Norsemen have been seen as intrepid seafarers and fierce warriors—a sort of Hell's Angels of the early Middle Ages—since a.d. 793, when they raided the rich island monastery at Lindisfarne off the northeastern coast of England. "The ravages of heathen men miserably destroyed God's church on Lindisfarne," according to the annals known as the Anglo-Saxon Chronicle. In 845, the Viking raider and extortionist extraordinary Ragnar Lothbrok slipped up the Seine with 120 ships—an estimated 5,000 men—to Paris, where King Charles the Bald paid him 7,000 pounds of gold and silver to leave in peace. (A contemporary wrote that "never had [Ragnar] seen, he said, lands so fertile and so rich, nor ever a people so cowardly.")
Viking raiders traveled thousands of miles to the east and south: across the Baltic, onto the rivers of modern-day Russia and across the Black Sea to menace Constantinople in 941. "Nobody imagines they were there to capture the city," says Cambridge University historian Simon Franklin. "It was more terroristic—all about instilling fear and extracting concessions for trade."
At the same time, recent research has suggested that the Vikings pouring out of Denmark, Sweden and Norway 1,200 years ago had more on their minds than raiding, though they were not above using their martial reputation to their advantage in areas where they were vastly outnumbered. These adventurers also wove a network of trade and exploration that stretched from Russia to Turkey to Canada, buying and selling goods from places as distant as China and Afghanistan. "They were people without boundaries," says Wladyslaw Duczko, an archaeologist at the University of Uppsala in Sweden. "I think that's why Vikings are so popular in America."

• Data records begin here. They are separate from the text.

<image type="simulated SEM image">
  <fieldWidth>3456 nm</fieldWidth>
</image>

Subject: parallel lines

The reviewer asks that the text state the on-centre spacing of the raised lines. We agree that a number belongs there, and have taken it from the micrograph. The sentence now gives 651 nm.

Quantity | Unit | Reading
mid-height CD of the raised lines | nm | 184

Recent climate research has led Duczko and others to suggest that a warming trend around the ninth century led to a population boom in Scandinavia, and that landless young Norsemen, crowded out at home, sought their fortunes elsewhere. Not everyone agrees. Wallace, at the National Museum of Ireland, says the Vikings may have had a simpler motive: "They had the best iron in the world, trees to cut down and build ships, the best swords and edges on their blades," he says. "All the factors were there. They could do it, and they did."
In any case, evidence of the range of the Vikings' trading networks began turning up about 150 years ago, when their elaborate burial mounds were first excavated by archaeologists. Well-preserved graves in Birka, Sweden, for example, contained fragments of Chinese silk, and in Norway, the ships in which wealthy Vikings were customarily buried bore paint whose blue pigment may have come from Indian indigo or Middle Eastern lapis lazuli.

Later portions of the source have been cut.